Introduction to Exploratory Data Analysis

DISCOVERY lab assignments and mastery platform homeworks are many students' very first exposure to programming! As exciting as this is, learning something new always leads to something much less exciting: getting stuck. For many students, the first major roadblocks begin as we transition from introductory programming into Exploratory Data Analysis, usually referred to as EDA.

EDA is our first opportunity to answer real questions about real data. Out in industry, it is used as a preliminary step to get to know the dataset we're about to work with; the information uncovered in EDA will be crucial in guiding our decisions for further analysis. Mastering the common methods here is our first big step in developing the toolbox we'll bring with us everywhere as data scientists. In other words, we're starting a very important part of our journey in DISCOVERY!

That being said, EDA is a big step! Using huge datasets to answer tough questions can be just that--tough! Suddenly, we really need to understand the rules of programming, the functions we've learned, the data we're working with, the question we've been asked, and at least one way to put all of these things together. In the beginning, EDA may seem convoluted and complicated and frustrating. This is completely normal. Remember, these frustrations are just growing pains: temporary discomforts to remind you of how much you're about to be grow--or in our case, learn. Every time you get stuck, you are at an opportunity to do something more challenging than you've done before as a data scientist. This should be exciting! Try to remember this moving forward. :)
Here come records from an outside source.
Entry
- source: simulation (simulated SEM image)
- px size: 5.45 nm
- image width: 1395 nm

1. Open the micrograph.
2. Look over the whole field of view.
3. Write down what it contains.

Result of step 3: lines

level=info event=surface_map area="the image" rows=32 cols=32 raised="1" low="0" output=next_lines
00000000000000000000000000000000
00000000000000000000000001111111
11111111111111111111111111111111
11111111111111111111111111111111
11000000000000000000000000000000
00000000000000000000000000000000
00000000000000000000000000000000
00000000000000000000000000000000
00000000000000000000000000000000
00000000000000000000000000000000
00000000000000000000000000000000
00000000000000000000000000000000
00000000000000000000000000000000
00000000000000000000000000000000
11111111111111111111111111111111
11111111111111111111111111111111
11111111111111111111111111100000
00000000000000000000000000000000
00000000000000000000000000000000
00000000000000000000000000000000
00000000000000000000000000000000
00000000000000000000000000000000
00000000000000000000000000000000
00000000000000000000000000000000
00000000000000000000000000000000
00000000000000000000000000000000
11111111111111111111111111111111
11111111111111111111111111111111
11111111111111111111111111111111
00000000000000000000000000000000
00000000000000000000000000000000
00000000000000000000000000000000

All that being said, let's discuss some ways to make this process easier.

I like to break this down into three questions.

Three questions necessary for any EDA:
1. What are you trying to find?
2. What were you given to try to find it?
3. How can you turn what you've been given into what you're trying to find?

What are you trying to find?

While this first question might seem like an simple one, there can be more to it than meets the eye. Most people will eventually find themselves poking at a problem, only to realize after a few minutes that they're not sure what they're supposed to be doing!

Whether or not you've been in this position yet, you will eventually need to ask yourself the first question: What am I trying to find?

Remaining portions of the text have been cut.